Toggle menu


In this tutorial, we construct a model that classifies multimodal information in an unsupervised manner by integrating VAE, GMM, and MLDA.


We use a handwritten digit image dataset MNIST and a Spoken Arabic Digit Data Set. The spoken Arabic digit dataset consists of MFCC features obtained by converting spoken Arabic digits; the results are published in the UCI Machine Learning Repository. To realize multimodal learning, we constructed pairwise data of the images and speech samples. The number of pairs used in this tutorial is 3,000. We use HAC features converted from MFCC features. See here for details of the HAC features.

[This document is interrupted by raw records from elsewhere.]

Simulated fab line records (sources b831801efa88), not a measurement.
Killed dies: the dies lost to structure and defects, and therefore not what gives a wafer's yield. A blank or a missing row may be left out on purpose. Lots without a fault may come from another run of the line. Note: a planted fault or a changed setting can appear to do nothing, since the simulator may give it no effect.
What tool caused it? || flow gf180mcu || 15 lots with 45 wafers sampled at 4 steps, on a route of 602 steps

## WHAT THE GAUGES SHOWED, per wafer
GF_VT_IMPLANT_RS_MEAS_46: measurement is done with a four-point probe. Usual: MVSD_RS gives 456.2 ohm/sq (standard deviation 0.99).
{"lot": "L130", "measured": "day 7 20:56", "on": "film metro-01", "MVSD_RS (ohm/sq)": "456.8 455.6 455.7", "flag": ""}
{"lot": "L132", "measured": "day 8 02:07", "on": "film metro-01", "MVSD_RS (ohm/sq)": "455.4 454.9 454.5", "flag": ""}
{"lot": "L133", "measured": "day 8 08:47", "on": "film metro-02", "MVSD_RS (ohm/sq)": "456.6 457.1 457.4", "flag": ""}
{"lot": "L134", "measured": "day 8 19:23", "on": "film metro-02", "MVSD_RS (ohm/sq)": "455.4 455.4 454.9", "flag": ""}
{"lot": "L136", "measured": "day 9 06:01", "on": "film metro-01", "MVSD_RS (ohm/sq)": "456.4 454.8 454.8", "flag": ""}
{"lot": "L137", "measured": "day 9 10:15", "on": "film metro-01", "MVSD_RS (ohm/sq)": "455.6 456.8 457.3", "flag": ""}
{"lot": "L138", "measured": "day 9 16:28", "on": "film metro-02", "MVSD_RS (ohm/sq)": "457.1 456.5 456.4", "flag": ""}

The VAE compresses the observations \( \boldsymbol{o}_ 1 \) into arbitrary dimensional latent variables \( \boldsymbol{z}_ 1 \) through a neural network called the encoder and sends them to the GMM. The GMM classifies the latent variables \( \boldsymbol{z}_ 1 \) received from the VAE and sends the probabilities \( P(z_ {2,t} \mid \boldsymbol{z}_ {1,t}) \) that the t-th data element is classified into the class \( z_ {2,t} \) to the MLDA. At the same time, the GMM sends the means \( \boldsymbol{\mu} \) of the distributions of classes into which each data element is classified to VAE. Therefore, the VAE learns the latent space suitable for the classification of the GMM by using \( \boldsymbol{\mu} \). The MLDA handles \( z_ 2 \) as observations by sampling from the probabilities \( P(z_ {2,t} \mid \boldsymbol{z}_ {1,t}) \) received from the GMM and classifies \( z_ 2 \) and the observations \( \boldsymbol{o}_ 2 \). Next, it sends the probabilities \( P(z_ {2,t} \mid z_ {3,t}, \boldsymbol{o}_ {2,t}) \) to the GMM. The GMM classifies again using the received probabilities \( P(z_ {2,t} \mid z_ {3,t}, \boldsymbol{o}_ {2,t}) \) so that the classification is performed considering \( z_ 3\) and \( \boldsymbol{o}_ 2 \) under the influence of the MLDA.


First, the necessary modules are imported:

import serket as srk
import vae
import gmm
import mlda
import numpy as np

Next, data and correct labels are loaded. The data are sent as observations to the connected modules using srk.Observation:

obs1 = srk.Observation( np.loadtxt( "data1.txt" ) )  # image data
obs2 = srk.Observation( np.loadtxt( "data2.txt" ) )  # speech data
data_category = np.loadrxt( "category.txt" )

The modules VAE, GMM, and MLDA used in the integrated model are then defined. In the VAE, the number of dimensions of the latent variables is 18, the number of epochs is 200, and the batch size is 500. In the GMM, the data are classified into ten classes. The optional argument data_category is a set of correct labels used to compute classification accuracy. In the MLDA, the data are classified into ten classes using the weights [200,200] for the modalities. The optional argument data_category is a set of correct labels used to compute classification accuracy.

vae1 = vae.VAE( 18, itr=200, batch_size=500 )
gmm1 = gmm.GMM( 10, category=data_category )
mlda1 = mlda.MLDA( 10, [200,200], category=data_category )

The modules are then connected and the integrated model is constructed:

vae1.connect( obs1 )  # connect obs1 to vae1
gmm1.connect( vae1 )  # connect vae1 to gmm1
mlda1.connect( obs2, gmm1 )  # connect obs2 and gmm1 to mlda1

Finally, the parameters of the whole model are learned by alternately updating the parameters of each module through exchanging messages:

for i in range(5):
    vae1.update()  # train vae1
    gmm1.update()  # train gmm1
    mlda1.update()  # train mlda1


If model training is successful, then the module002_vae, module003_gmm, and module004_mlda directories are created. The parameters of each module, probabilities, accuracy, and so on are stored in each directory. The results and accuracy of the classification are stored in module004_mlda. The indices of the classes into which each data element is classified are saved in class_learn.txt and the classification accuracy is saved in acc_learn.txt.